Hierarchical Clustring
Hierarchical Clustering is of two types which are Divisive and Agglomerative.
Agglomerative: This is a “bottom-up” approach: Each observation starts in its own cluster, and pairs of clusters are merged as one moves up the hierarchy.
We start with each observation in its own cluster. Then, we merge the two closest clusters, and repeat until only one cluster remains.

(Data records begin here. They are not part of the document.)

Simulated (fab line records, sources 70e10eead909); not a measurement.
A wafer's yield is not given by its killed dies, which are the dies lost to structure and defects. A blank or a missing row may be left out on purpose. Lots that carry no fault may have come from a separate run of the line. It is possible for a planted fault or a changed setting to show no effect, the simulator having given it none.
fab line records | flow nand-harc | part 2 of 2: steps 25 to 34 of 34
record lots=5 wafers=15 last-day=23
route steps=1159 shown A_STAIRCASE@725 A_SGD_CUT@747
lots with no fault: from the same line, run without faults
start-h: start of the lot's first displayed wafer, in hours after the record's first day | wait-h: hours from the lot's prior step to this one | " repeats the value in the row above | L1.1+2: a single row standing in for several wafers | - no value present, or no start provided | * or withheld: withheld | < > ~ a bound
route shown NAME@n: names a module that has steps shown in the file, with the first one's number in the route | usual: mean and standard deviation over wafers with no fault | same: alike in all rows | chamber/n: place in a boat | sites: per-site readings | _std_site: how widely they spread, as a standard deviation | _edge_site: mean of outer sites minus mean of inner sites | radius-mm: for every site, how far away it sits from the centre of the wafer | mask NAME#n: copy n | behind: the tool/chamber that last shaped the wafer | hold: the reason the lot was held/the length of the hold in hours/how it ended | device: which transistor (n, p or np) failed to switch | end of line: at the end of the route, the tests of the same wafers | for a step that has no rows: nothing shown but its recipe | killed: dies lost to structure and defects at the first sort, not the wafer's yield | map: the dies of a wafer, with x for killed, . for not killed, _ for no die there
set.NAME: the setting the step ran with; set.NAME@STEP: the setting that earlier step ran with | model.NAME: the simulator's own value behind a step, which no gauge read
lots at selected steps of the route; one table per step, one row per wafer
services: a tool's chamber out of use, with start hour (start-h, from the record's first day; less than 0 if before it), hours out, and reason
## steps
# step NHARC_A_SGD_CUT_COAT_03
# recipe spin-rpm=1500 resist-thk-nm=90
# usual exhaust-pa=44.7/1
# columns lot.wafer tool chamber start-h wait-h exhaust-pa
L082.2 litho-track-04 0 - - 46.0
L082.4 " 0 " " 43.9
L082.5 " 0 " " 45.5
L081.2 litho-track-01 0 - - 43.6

Merging Clusters: How do we define the distance between two clusters?
-
Closest points (Single Link): Compute all pairwise distances between the observations in cluster A and the observations in cluster B, and record the closest distance.
-
Furthest points (Complete Link): Compute all pairwise distances between the observations in cluster A and the observations in cluster B, and record the furthest distance.
-
Average distance (Average Link): Compute all pairwise distances between the observations in cluster A and the observations in cluster B, and record the average distance.
-
Ward’s method: Merge the two clusters such that the increase in the SSE (sum of squared errors) is minimized. This is the same objective function that k-means tries to minimize!(Need to understand this)
Divisive: This is a “top-down” approach: All observations start in one cluster, and splits are performed recursively as one moves down the hierarchy. We start with all observations in the same cluster and calculate the distance matrix and after that we form a MST (Minimum spanning tree) and then we cut the tree at edges that have the largest distance till no edges are left.
Interview Questions
-
How do you select the select the number of clusters which are optimal? We have several methods to select the optimal number of clusters.
The most common method is the elbow method. In this method we plot the number of clusters on the x axis and the sum of squared distances of the points from the cluster centers on the y axis. We select the number of clusters where the curve starts to flatten out. This is the elbow point. We can also use the silhouette score to select the optimal number of clusters.
The silhouette score is a measure of how similar a point is to its own cluster compared to other clusters. The silhouette score is calculated as follows: \(s = \frac{b - a}{max(a,b)}\) Where \(a\) is the mean distance between a point and all other points in the same cluster and \(b\) is the mean distance between a point and all other points in the next nearest cluster. The silhouette score is between -1 and 1. A score of 1 means that the point is very similar to its own cluster and very dissimilar to other clusters. A score of 0 means that the point is on the boundary of two clusters. A score of -1 means that the point is assigned to the wrong cluster. We take the average silhouette score for all the points in the dataset and select the number of clusters that gives the highest average silhouette score.
Dendograms can also be used to select the optimal number of clusters. We draw 2 parallel horizontal lines and select the number of clusters where the distance between the two lines is the largest such that both the lines intersect the dendogram same number of times (Same number of clusters). __Ref__Q15
-
What is the of the following metrics do we have for finding Similarity/Dissimilarity between two clusters in hierarchical clustering?
- Single Linkage
- Complete Linkage
- Average Linkage
- Ward’s Method
-
Is it important to do feature scaling in K-Means?
Yes, it is important to do feature scaling in K-Means. If we do not do feature scaling then the features with larger values will dominate the distance metric. For example, if we have two features, age and income, then the distance will be dominated by income. So, we need to scale the features to bring them to a similar scale.
-
How is SSE (Sum of Squared Errors) calculated in Clusting and how it helps in deciding best clusters?
SSE is calculated as the sum of squared distance between each member of the cluster and its centroid. It is calculated as follows: $$ SSE = \sum_{i=1}^{n} (x_i - \mu_i)^2 $$ Where $$x_i$$ is the data point and $$\mu_i$$ is the centroid of the cluster. We try to minimize the SSE to get the best clusters. The SSE is minimized when the number of clusters is equal to the number of data points. So, we need to select the number of clusters such that the SSE is minimized but the number of clusters is not too large.